Similarity Graph Based Methods

• What: Represent the image as a graph where nodes are pixels and edge weights represent similarity (or dissimilarity) between connected pixels. Segmentation becomes partitioning the graph.
• How (Graph Construction):
  • Vertices $V$: Image pixels $\vec{x}$.
  • Edges $E$: Connect nearby pixels $({\vec{x}}_i,{\vec{x}}_j)$.
  • Weights $w({\vec{x}}_i,{\vec{x}}_j)$ or Affinities $a({\vec{x}}_i,{\vec{x}}_j)$: Based on similarity of features $\vec{F}({\vec{x}}_i)$ and $\vec{F}({\vec{x}}_j)$. Example affinity: $a({\vec{x}}_i,{\vec{x}}_j)=e^{-\Vert \vec{F}({\vec{x}}_i)-\vec{F}({\vec{x}}_j){\Vert }^2/(2{\sigma }^2)}$ or using ${\Sigma }^{-1}$ for Mahalanobis distance.
• Goal: Find a partition of the graph nodes (pixels) into segments.

Connected Components (CC)

• How: Simple approach: remove edges where dissimilarity $w({\vec{x}}_i,{\vec{x}}_j)$ is above a threshold $\tau$. Find the connected components in the remaining graph.
• Limitation: Not robust. A single “weak link” (low weight edge) can incorrectly merge two distinct regions. Finding a good $\tau$ is hard.
• Kruskal’s Algorithm: Can find CCs efficiently by building a Minimum Spanning Tree (MST) first, then removing edges above $\tau$.
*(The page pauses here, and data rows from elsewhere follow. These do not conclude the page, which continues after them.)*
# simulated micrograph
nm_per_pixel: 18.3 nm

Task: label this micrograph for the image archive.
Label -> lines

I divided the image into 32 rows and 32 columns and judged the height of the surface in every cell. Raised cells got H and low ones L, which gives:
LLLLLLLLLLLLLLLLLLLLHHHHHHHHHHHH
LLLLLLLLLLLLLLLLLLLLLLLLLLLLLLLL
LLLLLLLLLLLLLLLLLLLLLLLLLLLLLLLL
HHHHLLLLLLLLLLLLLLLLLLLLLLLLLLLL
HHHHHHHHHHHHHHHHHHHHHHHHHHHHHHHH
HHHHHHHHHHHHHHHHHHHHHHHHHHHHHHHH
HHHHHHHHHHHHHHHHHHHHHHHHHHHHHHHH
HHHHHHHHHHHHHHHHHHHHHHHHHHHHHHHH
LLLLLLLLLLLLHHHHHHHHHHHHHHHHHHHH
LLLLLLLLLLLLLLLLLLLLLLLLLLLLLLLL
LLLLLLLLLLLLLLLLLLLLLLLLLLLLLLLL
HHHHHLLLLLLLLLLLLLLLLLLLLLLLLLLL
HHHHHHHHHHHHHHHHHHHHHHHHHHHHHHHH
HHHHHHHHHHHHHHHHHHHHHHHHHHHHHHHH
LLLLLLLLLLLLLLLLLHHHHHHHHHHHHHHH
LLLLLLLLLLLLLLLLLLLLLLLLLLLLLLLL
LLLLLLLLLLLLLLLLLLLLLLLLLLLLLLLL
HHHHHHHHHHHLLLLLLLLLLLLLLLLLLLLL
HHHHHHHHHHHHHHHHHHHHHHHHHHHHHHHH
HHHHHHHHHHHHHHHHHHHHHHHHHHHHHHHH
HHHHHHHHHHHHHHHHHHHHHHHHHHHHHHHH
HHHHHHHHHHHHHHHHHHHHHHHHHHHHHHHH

Local Variation Method (Felzenszwalb & Huttenlocher)

• What: An efficient graph-based method using a modified Kruskal’s algorithm.
• How: Builds segments (trees in a forest) by adding edges in increasing order of weight. Merges two components $C_i,C_j$ using edge $({\vec{x}}_k,{\vec{x}}_l)$ only if the edge weight is small compared to the internal variation within both components: $w({\vec{x}}_k,{\vec{x}}_l)\le \min (T(C_i),T(C_j))$ where $T(C_i)=w(C_i)+k/|C_i|$.
  • $w(C_i)$: maximum edge weight within component $C_i$ (internal variation).
  • $|C_i|$: number of pixels in $C_i$.
  • $k$: merging threshold parameter.
• Why: Adapts the merge criterion based on the existing variation within components. Large components require much smaller external variation (edge weight) to merge compared to their internal variation. Encourages growth of small regions.
• Pros: Fast ($O(e\log e)$), tends to follow ‘true’ boundaries well initially.
• Cons: Parameter $k$ controls region size; can create narrow regions along boundaries.

Source-Sink Minimum Cut (S-T Min-Cut)

• What: Uses graph cuts (min-cut/max-flow algorithms) for segmentation, often for foreground/background or between specific regions.
• How:
  1. Define ‘source’ seeds $S$ and ‘sink’ seeds $T$ (sets of pixels believed to be in different segments).
  2. Construct a directed graph from the similarity graph: include edges $({\vec{x}}_i,{\vec{x}}_j)$ and $({\vec{x}}_j,{\vec{x}}_i)$ with capacity $a({\vec{x}}_i,{\vec{x}}_j)$.
  3. Add a source node $s$ connected to all pixels in $S$ with infinite capacity edges.
  4. Add a sink node $t$ connected from all pixels in $T$ with infinite capacity edges.
  5. Find the minimum $s-t$ cut in this graph. The cut partitions the nodes (pixels) into two sets, one containing $S$ and the other containing $T$. The cut cost is $L(F,G)={\sum }_{{\vec{x}}_i\in F,{\vec{x}}_j\in G}a({\vec{x}}_i,{\vec{x}}_j)$.
• Why: Efficient algorithms exist for S-T min-cut. Finds the globally optimal boundary between the predefined $S$ and $T$ regions.
• Use: Need a good method to generate seed sets $S$ and $T$ to find multiple segments (e.g., using spectral properties [6]).
• Cons: Computationally intensive if many cuts are needed. Results depend heavily on seed selection.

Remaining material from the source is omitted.